Index corruption

From: Marc Munro <marc(at)bloodnok(dot)com>
To: pgsql-hackers(at)postgresql(dot)org
Subject: Index corruption
Date: 2006-06-28 16:28:14
Message-ID: 1151512094.26442.34.camel@bloodnok.com
Views: Raw Message | Whole Thread | Download mbox | Resend email
Thread:
Lists: pgsql-hackers

We have now experienced index corruption on two separate but identical
slony clusters. In each case the slony subscriber failed after
attempting to insert a duplicate record. In each case reindexing the
sl_log_1 table on the provider fixed the problem.
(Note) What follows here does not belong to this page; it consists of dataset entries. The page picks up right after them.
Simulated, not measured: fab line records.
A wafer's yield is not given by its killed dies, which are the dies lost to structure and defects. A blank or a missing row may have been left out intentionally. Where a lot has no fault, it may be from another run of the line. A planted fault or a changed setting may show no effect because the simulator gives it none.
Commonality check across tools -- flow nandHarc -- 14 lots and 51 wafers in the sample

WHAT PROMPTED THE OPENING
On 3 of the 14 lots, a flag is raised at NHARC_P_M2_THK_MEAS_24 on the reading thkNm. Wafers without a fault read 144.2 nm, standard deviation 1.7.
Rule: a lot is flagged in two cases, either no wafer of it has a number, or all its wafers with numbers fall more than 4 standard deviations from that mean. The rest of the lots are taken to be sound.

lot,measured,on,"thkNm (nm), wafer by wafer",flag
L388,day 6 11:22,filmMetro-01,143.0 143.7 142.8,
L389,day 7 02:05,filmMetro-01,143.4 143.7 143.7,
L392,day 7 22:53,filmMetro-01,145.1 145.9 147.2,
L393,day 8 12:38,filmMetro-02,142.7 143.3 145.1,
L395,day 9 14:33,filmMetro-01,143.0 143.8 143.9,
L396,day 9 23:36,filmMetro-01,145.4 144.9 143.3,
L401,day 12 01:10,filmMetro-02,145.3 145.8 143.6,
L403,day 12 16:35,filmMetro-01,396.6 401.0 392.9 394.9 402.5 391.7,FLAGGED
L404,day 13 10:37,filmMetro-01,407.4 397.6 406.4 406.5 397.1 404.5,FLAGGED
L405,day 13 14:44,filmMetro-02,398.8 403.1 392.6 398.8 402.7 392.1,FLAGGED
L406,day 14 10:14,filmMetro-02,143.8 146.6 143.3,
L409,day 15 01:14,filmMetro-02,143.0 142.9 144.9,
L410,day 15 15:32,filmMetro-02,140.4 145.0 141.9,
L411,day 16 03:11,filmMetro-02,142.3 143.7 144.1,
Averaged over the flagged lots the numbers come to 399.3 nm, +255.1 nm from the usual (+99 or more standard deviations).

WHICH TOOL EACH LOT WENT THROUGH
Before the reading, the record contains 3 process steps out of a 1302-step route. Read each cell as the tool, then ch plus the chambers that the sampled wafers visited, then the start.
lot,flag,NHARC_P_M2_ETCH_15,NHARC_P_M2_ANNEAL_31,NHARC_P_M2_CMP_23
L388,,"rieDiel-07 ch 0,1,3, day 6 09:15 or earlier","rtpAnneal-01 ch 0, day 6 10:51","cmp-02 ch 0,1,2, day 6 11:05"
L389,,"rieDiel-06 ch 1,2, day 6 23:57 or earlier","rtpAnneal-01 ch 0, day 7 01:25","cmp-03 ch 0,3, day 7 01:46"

The latest occurrence was on our production cluster yesterday. This has
only happened since we performed kernel upgrades and we are uncertain
whether this represents a kernel bug, or a postgres bug exposed by
different timings in the new kernel.

Our systems are:

Sun v40z 4 x Dual Core AMD Opteron(tm) Processor 875
Kernel 2.6.16.14 #8 SMP x86_64 x86_64 x86_64 GNU/Linux
kernel boot option: elevator=deadline
16 Gigs of RAM
postgresql-8.0.3-1PGDG
Bonded e1000/tg3 NICs with 8192 MTU.
Slony 1.1.0

NetApp FAS270 OnTap 7.0.3
Mounted with the NFS options
rw,nfsvers=3,hard,rsize=32768,wsize=32768,timeo=600,tcp,noac
Jumbo frames 8192 MTU.

All postgres data and logs are stored on the netapp.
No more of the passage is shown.